The Ray of Hope team looks forward to h’ART of a Child every year. It is such a positive, joyful event with so many community kids and parents. Last weekend’s event was no exception. h’ART is wonderful for our area families, but, selfishly, it is wonderful for us too. When our team sees and hears the dark places of child abuse every week, seeing the joy and excitement that takes place at h’ART is a breath of fresh air.
We all know that kids can test patience and be difficult at times. Relishing in the positive moments and learning how to make the most out of your time with the children around you can help build a mutually loving, enjoyable relationship. Some quick tips we have learned and found helpful include:
- Put down your cell phone. We know, we know – it’s HARD! But spending dedicated, quality time with children requires your full attention. Kids notice if you are distracted and not fully engaged. So set aside some time to be fully present with them.
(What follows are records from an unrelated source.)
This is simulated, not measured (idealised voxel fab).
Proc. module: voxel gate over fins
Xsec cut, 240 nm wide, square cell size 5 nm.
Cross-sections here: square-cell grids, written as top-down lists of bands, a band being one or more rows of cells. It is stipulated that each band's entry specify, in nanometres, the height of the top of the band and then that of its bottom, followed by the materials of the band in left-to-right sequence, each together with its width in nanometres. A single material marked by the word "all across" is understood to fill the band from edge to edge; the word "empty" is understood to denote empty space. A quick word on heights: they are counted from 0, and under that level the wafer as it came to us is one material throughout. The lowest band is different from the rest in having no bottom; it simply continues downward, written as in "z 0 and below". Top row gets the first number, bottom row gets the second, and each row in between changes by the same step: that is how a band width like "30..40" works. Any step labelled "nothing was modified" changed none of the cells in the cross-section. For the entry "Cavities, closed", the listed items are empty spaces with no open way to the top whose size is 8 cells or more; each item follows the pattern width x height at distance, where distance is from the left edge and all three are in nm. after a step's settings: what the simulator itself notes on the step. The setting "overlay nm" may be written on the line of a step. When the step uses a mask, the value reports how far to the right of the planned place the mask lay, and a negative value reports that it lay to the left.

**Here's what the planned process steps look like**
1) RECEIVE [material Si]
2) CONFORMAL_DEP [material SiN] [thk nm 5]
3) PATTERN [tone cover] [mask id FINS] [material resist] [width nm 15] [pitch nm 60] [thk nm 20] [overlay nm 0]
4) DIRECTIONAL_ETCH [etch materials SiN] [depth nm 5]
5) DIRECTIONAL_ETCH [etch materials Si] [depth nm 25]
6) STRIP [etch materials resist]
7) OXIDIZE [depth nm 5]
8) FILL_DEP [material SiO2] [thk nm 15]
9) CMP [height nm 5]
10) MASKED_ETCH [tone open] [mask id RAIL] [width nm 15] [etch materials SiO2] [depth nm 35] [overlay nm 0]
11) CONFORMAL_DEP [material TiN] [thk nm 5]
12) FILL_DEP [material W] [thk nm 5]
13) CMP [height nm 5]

- Let them lead. Ask them what they would like to do or play and take some time to step into your children’s world. Just be in the moment with them. Ask questions about what they are doing without giving advice or input. You will learn more about how your children think and help them feel valued. If you are on a walk, let them choose the path. If you are making up a game, let them craft some of the rules. If you are solving a problem, let them find their solution. While it may not always be the easiest or most efficient route, have patience and celebrate them where they are. You may get a pretty good laugh out of it too!
- Get outside. With spring here and summer fast approaching, it is a great time to get outside with your kids. Play in the backyard, take a walk, head to a local park, go on a hike or explore Pathfinder Parkway. Sometimes getting out of your house and away from household responsibilities helps all of you relax and have a little more fun. Best part? All of these activities are free.
- As anyone knows, building a positive relationship has ups and downs. But a consistently important factor is listening. Kids have voices and deserve to be heard. Whether it’s a funny story from school or their vote for dinner, knowing you listen to the small things helps them develop trust when they need to talk about bigger issues.